All I’ll Ever Be

This week the camel’s back finally broke. After years of responding to the call when other authors and friends asked for votes or page clicks or Likes or Follows… and then not getting anything back from them when I ask for the same… I decided my writing “career” (if it ever was that) is over.

I try not to ask for much, and I try not to ask very often. Maybe that’s where I went wrong, but I think it’s more that I’m more loyal and generous than pretty much anyone else out there trying to make it in this world. I give way too much of my time and energy to others. And then get nearly naught in return. It’s happened again and again, but I kept believing someday it would be my turn. That’s not proven to be true. All that’s happened is my good nature being repeatedly taken advantage of.

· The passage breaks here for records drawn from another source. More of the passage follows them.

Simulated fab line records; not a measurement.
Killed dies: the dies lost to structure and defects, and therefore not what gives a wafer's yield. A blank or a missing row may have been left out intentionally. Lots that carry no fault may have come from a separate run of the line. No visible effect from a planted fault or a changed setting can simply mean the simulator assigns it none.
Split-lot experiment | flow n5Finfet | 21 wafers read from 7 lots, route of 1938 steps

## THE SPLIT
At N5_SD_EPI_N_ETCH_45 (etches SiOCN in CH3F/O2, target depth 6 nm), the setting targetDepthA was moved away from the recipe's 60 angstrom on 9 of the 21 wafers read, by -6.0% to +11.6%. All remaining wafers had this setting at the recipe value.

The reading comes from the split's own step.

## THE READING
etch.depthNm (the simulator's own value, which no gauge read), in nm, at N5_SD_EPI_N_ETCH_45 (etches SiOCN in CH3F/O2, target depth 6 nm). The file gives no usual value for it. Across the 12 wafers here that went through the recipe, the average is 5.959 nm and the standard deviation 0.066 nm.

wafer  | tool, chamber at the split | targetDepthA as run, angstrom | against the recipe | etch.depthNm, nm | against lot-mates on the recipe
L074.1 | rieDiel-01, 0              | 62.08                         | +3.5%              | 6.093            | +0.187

So this week I quit Twitter and Instagram. (You’ll still see my Twitter up, but I deleted the app.) I cut every author “friend” off my Facebook unless they were someone I had an actual relationship with (though I may yet unfriend more). I left every Facebook writing group I was in. And I changed my employment from “author/screenwriter” to “homemaker.”

Because apparently that’s all I’ll ever be. A mom and a wife. I mean, if I’m going to give my time away anyway… If my life is only ever going to be about me giving and hardly ever receiving… I might as well keep it at home where I can see the benefits of my work. Maybe even participate in some of the good that may come of it.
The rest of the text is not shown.